It’s easy to get into and around the city when you backpack Chicago. Both airports are accessible on the “L trains” (“L” or “El” stands for “elevated,” as the trains run above the streets). O’Hare Airport is on the Blue Line, which runs 24 hours. A ride into town costs $5 and takes about an hour.


An L train crossing the river
An L train crossing the river


Chicago is a huge, spread-out city. Unless you stick with exploring the Loop, even the most devoted backpackers will find that it’s not super practical to walk everywhere. You can buy a day-pass for the L trains and buses for $10 or single-ride tickets for $3.


There are a handful of hostels to choose from when you backpack Chicago. I stayed at Urban Holiday Lofts and would highly recommend it. It’s one of the best-run hostels I’ve ever stayed in, and it’s located in one of the city’s hippest neighborhoods. The only downside is you’ll have to take a train downtown.

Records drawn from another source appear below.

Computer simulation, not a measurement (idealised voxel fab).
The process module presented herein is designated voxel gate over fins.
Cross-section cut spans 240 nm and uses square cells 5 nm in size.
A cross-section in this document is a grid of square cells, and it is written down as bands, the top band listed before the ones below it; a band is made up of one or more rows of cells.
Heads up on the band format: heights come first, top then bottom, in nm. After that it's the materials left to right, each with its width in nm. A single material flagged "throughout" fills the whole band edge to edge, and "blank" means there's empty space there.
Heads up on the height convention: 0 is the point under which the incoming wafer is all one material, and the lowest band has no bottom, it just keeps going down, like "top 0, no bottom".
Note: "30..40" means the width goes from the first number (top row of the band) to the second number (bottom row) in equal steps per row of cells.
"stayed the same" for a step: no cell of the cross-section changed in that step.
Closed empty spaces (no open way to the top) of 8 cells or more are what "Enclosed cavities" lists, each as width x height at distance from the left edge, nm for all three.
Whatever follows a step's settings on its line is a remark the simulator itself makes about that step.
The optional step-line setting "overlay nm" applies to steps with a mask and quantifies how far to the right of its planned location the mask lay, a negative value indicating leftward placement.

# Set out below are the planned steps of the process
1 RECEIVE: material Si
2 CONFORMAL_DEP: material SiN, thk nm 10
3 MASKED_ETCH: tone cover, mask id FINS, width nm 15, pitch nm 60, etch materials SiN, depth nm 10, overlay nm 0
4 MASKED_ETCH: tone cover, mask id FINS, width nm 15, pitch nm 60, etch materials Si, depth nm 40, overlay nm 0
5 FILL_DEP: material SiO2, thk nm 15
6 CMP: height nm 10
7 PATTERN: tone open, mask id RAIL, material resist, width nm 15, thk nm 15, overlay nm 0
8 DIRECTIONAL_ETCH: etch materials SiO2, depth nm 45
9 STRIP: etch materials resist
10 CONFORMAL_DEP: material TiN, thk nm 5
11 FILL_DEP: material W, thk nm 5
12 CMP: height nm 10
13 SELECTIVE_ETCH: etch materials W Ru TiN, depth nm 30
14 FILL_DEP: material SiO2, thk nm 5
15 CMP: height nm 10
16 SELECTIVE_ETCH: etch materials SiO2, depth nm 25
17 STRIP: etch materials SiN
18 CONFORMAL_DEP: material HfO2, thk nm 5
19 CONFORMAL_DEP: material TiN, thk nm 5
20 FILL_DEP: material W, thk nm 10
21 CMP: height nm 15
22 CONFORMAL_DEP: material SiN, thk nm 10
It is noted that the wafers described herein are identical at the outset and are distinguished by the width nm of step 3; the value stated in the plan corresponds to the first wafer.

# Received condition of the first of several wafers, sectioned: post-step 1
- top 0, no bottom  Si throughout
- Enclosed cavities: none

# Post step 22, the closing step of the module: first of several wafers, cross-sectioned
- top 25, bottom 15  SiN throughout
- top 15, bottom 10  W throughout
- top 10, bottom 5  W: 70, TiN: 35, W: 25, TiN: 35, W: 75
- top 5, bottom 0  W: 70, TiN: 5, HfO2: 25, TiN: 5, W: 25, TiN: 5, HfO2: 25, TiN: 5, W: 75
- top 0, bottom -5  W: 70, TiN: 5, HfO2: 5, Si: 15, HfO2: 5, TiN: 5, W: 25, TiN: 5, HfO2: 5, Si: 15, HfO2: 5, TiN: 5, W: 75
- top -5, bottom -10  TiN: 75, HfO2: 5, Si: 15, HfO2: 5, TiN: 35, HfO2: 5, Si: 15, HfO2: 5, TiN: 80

Chicago’s most famous food is the deep-dish pizza. Locals could argue for hours over where to find the best, but the consensus seems to be the Giordino’s and Gino’s East are top contenders. It’s not cheap ($15-$25 for a small), but it’s so filling that a single pizza could last 2-3 meals, and you have to try it once when you backpack Chicago.


A slice of heaven at Gino’s East


If you’re on the hunt for cheaper eats, Sultan’s Market has fantastic falafel for $5. Downtown, Pastoral’s deceptively-simple veggie-cheese sandwich ($7) was out of this world. There are plenty of chain restaurants and food trucks in the area around Millennium Park.